Inside look at the Colorado Springs Parking Enforcement Officer

COLORADO SPRINGS, Colo. — With more than 2,500 parking meters in Colorado Springs, most of us have probably put money in one of them at some point.

But, have you ever wondered where all that money is going and how they give out tickets?

Colorado Springs has three full-time parking enforcement officers. They are paid for by the Parking Enterprise. Each officer has three different areas they patrol.

I followed one of the Parking Enforcement Officers around for the day, and I learned that writing a parking ticket takes only takes about three seconds. I also discovered this job is not for the weary. You have to have tough skin and be in shape for this job.

Jill Hessek has been patrolling the parking meters in Colorado Springs for eight years.

“I enjoy being outside, walking. I like being in the sun, getting the fresh air, smelling the flowers, talking to people and not having a cubicle desk job,” Jill Hessek, Parking Enforcement Officer for Colorado Springs.

But being a Parking Enforcement Officer isn’t always an easy job. While FOX21 was walking the streets with her, she was called several mean names.

“Parking Nazi, Parking Witch, give everybody a freebie, sometimes people yell and tell us to get a real job,” Hessek said. “I do have thick skin. I am very used to it.”

The city does give drivers some incentives to park downtown. Every day they have two randomly selected meters called “Free Lucky Parking Meters,” which means people can park there for free all day long.

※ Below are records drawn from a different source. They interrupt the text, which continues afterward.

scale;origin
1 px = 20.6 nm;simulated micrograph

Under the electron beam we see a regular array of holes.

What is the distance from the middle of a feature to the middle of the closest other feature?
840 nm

“They’ll have two of these. Some people don’t think it’s not a legitimate thing, but it is, it truly is. It’s great for them to shop and eat and so they have their free parking,” Hessek said.

A parking ticket in Colorado Springs will run you $20.

If you don’t pay it after seven days, they tag on a onetime fee of $5.

And while the city doesn’t offer payment plans, you can make partial payments for no additional fee.

Parking officials said it’s best to pay your parking tickets as you get them, because if you don’t, you can get a fine put on top of that.

If the tickets accumulate, you could get a boot put on your car.

“Depending if they have 10 or less boots it’s a $25 boot fee. And if they have 10 or more it’s a $50 boot fee, and as soon as they pay all the tickets in cash, they will come and remove the boot once all the tickets are paid,” Hessek said.

Hessek said each meter has a five-minute grace period after it expires, but parking tickets aren’t the only citations they give out.

“Handicap, we can give loading zone tickets, fire lane tickets, fire hydrant tickets, manner of parking is another big one that we get. If they are parked over the line or in two parking spaces that is a $30 ticket,” Hessek said.

Parking revenue for 2014 was around $604,598.50, and that’s with more than 34,233 parking tickets issued.

Hessek said outside the courthouse is where most tickets are issued, and in the summer things also pick up.

Colorado Springs store owners said they’re happy to have parking meters downtown.

“Parking meters are good. Most people do not like them, but if we don’t have parking meters then the parking will never change over and turn over for new customers to come in and park. Employees will end up parking down here and there will never be anywhere to park then,” Dorinda Gianarelli, Owner of What’s in Store, said.

But not everyone is a fan of parking meters.

“I’ve gotten about three parking tickets since I have lived in town, and it definitely is a hassle,” Colorado Springs resident Kaelynn Strand said.

In the end, Hessek wants people to know one important thing about parking enforcement officers.

“We are friendly people. We are just doing our job, and we want people to be happy and we want people to come and enjoy downtown Colorado Springs,” Hessek said.

According to the city, the parking ticket revenue goes to the general fund.

They said parking tickets are one of the annual revenue sources that are included in the total general fund revenue and are used to fund the highest priority needs of the city.